It was that glorious engine note as he nailed the throttle that allowed me to brace myself for the inevitable. As soon as I heard it I stopped pedalling and gripped the bars as tight as I could. Had I been part way through a pedal stroke, or just lightly holding the bars, as I often do on that section, I have no doubt that I would have lost control of the bike as the car brushed past me.
Without a shadow of a doubt, my sense of hearing saved me yesterday, by allowing my brain to ready my body for what my ears told it was coming. I therefore find it incomprehensible that so many cyclists ride around the streets of Britain with headphones plugged in, listening to music while they pedal!
Riding on British roads is nothing like riding in France, Italy or Belgium. Hop on your bike across the channel and drivers love you, they’ll slow down and give way to cyclists, they’ll even encourage you while you’re climbing a hill. Unfortunately in Britain pretty much the opposite is true, and you’re taking your life in your hands whenever you venture from your front door on two wheels.
When you’re riding on British roads you need each and every one of your senses working to full effect, so I just can’t imagine why anyone would choose to disable one of those senses. Is your ride really going to be that boring without music?
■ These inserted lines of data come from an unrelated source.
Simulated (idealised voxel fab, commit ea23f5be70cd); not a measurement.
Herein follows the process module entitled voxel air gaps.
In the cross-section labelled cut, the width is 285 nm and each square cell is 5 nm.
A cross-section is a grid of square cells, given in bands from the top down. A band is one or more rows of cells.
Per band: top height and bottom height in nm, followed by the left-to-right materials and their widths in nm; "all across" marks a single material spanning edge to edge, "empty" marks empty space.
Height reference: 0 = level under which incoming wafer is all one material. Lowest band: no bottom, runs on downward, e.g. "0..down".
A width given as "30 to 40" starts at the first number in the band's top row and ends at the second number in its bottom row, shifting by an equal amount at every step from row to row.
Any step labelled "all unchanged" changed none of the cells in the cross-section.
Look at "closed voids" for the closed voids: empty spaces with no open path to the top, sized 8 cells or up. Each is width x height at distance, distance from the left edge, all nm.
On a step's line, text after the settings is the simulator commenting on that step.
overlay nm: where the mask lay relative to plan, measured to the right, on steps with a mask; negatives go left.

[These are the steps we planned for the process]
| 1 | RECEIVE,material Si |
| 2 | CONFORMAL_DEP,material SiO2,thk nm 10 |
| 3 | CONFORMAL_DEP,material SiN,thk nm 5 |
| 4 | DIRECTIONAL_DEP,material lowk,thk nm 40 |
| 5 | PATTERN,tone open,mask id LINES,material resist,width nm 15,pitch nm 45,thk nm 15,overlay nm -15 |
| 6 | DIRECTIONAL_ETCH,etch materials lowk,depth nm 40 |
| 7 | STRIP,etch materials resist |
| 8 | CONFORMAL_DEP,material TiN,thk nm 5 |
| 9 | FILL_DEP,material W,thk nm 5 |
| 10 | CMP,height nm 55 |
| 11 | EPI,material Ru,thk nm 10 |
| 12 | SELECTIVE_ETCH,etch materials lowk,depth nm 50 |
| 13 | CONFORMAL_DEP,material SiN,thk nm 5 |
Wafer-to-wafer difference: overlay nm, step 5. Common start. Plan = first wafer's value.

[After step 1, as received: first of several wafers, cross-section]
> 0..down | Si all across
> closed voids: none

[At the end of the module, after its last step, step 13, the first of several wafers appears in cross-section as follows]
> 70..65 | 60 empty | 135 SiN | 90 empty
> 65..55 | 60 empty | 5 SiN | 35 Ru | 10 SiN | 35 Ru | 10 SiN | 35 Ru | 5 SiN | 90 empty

Yesterday I saw three cyclists riding along while listening to headphones. One of them almost veered into me as I passed him because he only had one hand on the bars. In the other he held his iPod and was busy trying to navigate the menus without falling off the bike!
Don’t get me wrong, I have nothing against headphones or personal music players in general. In fact I’ll be reviewing some top quality earphones on these pages soon. I duly accept that music and exercise work beautifully together, and you’d never see me in the gym without earphones in and music playing. However, there is a huge difference between the relatively safe, controlled environment of a gym, and riding a bike on the road with thousands of tonnes of fast moving metal rolling by you
Regardless of popular belief, riding a bike is not easy. Yes, most people grasp the basics of pushing the pedals and not falling over too often as children, but riding a bike as an adult, on the road is a different matter altogether. Staying safe while riding requires concentration and awareness, so please keep your mind focussed and your ears open when in the saddle.